BlackRock’s iShares Bitcoin Trust (NASDAQ:IBIT) shed $527.84 million on Wednesday, its second-largest single-day outflow, as US airstrikes near the Strait of Hormuz reignited Middle East tensions.

All 11 US Spot Bitcoin ETFs Lost $733M In A Single Day

The broader ETF complex hemorrhaged $733.43 million on Wednesday alone, with Fidelity’s FBTC (BATS:FBTC) shedding $60.30 million and Grayscale’s GBTC (NYSE:GBTC) losing $104.76 million alongside IBIT.

The complex has now posted outflows for several consecutive sessions, pulling more than $2 billion from the market over two weeks as Bitcoin slid from above $82,000 on May 6 to under $73,000.

Wednesday’s IBIT outflow came within $500,000 of the fund’s all-time single-day record of $528.3 million set on January 30. 

IBIT holds roughly $59 billion in assets and accounts for close to 4% of Bitcoin’s total supply, making redemptions from this fund uniquely impactful—issuers must sell underlying Bitcoin to settle investor exits, which pushes price lower and triggers further redemptions.

$1.29B Dark Pool Block Sale In IBIT Preceded The Outflow

The day before Wednesday’s drawdown, a single investor sold $1.29 billion of IBIT shares in one dark-pool block trade—a privately negotiated transaction that allows large players to move size without alerting the broader market. 

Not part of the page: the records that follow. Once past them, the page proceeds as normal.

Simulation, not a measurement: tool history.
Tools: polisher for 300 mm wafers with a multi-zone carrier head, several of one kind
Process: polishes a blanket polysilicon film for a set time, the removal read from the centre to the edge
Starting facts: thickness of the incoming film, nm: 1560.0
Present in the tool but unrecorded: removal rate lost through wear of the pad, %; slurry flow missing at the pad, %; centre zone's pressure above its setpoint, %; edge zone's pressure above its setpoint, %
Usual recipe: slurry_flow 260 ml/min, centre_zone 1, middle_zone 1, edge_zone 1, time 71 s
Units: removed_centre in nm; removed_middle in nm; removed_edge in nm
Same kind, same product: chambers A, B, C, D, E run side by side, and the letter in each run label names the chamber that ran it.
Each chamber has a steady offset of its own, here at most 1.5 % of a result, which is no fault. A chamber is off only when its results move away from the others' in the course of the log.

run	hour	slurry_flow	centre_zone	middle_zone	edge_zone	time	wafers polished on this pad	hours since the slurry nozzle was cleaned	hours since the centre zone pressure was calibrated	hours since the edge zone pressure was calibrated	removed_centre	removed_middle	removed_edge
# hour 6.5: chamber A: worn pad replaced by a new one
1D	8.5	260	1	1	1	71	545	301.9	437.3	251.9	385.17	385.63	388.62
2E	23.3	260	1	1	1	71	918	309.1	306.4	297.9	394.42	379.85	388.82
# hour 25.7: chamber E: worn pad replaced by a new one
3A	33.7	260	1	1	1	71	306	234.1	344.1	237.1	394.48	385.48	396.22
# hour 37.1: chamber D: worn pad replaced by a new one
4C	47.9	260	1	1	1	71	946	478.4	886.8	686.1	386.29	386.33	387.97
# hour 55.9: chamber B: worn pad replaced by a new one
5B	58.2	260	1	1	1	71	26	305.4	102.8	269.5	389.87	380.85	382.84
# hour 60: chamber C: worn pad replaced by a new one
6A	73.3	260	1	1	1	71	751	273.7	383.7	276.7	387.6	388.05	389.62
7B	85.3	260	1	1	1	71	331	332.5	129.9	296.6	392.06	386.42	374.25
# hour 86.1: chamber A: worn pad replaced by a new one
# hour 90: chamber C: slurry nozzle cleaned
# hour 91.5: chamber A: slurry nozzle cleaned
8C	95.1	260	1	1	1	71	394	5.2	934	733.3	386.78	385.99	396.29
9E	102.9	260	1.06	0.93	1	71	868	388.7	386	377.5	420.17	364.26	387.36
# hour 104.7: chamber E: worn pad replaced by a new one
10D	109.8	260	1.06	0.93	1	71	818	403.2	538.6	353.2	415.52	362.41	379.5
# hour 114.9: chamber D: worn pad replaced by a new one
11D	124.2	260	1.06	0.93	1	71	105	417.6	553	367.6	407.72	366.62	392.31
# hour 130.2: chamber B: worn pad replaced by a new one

Tuesday’s actual net redemptions from that trade came to $192.44 million, as buyers absorbed much of the volume. 

However, the two events together point clearly to institutional players trimming Bitcoin exposure as the macro backdrop deteriorated.

The flow data had been signaling this shift for weeks. ETF accumulation across the year had already thinned to a net of around 4,500 BTC, and May flipped from the steady buying of March and April into distribution.

Death Cross Still Looms As MACD Signals Weakening Momentum

Bitcoin is down nearly 3% over 24 hours. The 50-day SMA at $77,169 remains below the 200-day SMA at $79,976, keeping the longer-term death cross from November 2025 intact.

MACD sits below its signal line with a negative histogram, indicating buyers are losing control unless momentum rebuilds.

The 12-month performance sits down 32.13%, with the chart showing a swing low in April followed by a swing high in May—suggesting wide consolidation rather than clean trend continuation. Meanwhile, first resistance sits at the 20-day SMA of $77,925.